That trend seems to be playing itself out far beyond Bibb County, said Charles Bullock, head of the political science department at the University of Georgia.
“There had been hope that moving the primary forward so that it occurred when children were still in school would improve participation,” he said via email. “But everything I have heard indicates weak early voting. Early voting gives an indication of likely overall participation, so it does not appear that we will have a strong showing.”
Statewide turnout probably won’t come close to the 1.6 million primary total from 2012, falling back instead into the range seen in most elections from the previous decade, Bullock said.
“To sum up, the change in the date seems not to have enhanced participation despite the millions of dollars being spent on the GOP Senate primary and hot contests in four GOP congressional primaries,” he said.
Many statewide and local races are uncontested, with only one candidate on the ballot. In some partisan primaries with multiple candidates, all contenders share the same party affiliation, though the winner may face a challenger in the November general election.
Contested statewide races
There is a Republican primary for governor, though polls show incumbent Gov. Nathan Deal overwhelmingly ahead of outgoing state school Superintendent John Barge and former Dalton Mayor David Pennington. State Sen. Jason Carter is unopposed on the Democratic side, and thus likely to face Deal in the fall.
Two Democrats are seeking a chance to run against Republican incumbent Brian Kemp for secretary of state. They are Gerald Beckum and Doreen Carter.
Likewise, two Democrats are in the May primary for insurance commissioner. Keith Heard and Liz Johnson both want to face Republican incumbent Ralph Hudgens in the general election.

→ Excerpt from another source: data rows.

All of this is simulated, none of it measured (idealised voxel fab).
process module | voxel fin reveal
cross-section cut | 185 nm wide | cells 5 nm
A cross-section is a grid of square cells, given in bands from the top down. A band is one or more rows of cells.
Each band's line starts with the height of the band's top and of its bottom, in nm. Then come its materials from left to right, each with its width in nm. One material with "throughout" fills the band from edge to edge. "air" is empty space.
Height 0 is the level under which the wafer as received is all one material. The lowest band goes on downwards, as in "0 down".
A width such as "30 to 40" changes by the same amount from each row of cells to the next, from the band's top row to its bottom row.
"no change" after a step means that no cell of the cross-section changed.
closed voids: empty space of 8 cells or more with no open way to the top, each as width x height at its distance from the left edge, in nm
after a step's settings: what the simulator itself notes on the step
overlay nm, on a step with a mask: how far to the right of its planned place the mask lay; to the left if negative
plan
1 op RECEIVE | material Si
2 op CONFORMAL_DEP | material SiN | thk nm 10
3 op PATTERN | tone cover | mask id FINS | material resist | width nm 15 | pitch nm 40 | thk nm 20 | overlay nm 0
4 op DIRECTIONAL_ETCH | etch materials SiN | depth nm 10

The most wide-open state race is for state school superintendent, as incumbent Barge tries for governor. Six Democrats and nine Republicans make for lively primary matchups.
Democratic contenders are Tarnisha Dent, Denise Freeman, Jurita Mays, Alisha Morgan, Rita Robinzine and Valarie Wilson.
Republicans in the race are Mary Kay Bacallao, Ashley Bell, Mike Buck, Sharyl Dawes, Allen Fort, Nancy Jester, T. Fitz Johnson, Kira Willis and Richard Woods.
There are three Republicans in a primary race for the District 4 seat on the Public Service Commission, including incumbent Lauren “Bubba” McDonald. The other two are Douglas Kidd and Craig Lutz.
Perhaps the biggest contest on Tuesday’s ballot is the battle to replace U.S. Sen. Saxby Chambliss, who isn’t running for re-election. The primary has attracted seven Republican and four Democratic contenders, of whom one each will face off in November.
The Republicans include three sitting congressmen, Paul Broun, Phil Gingrey and Jack Kingston; attorney Art Gardner; engineer Derrick Grayson; Karen Handel, former Georgia secretary of state; and businessman David Perdue.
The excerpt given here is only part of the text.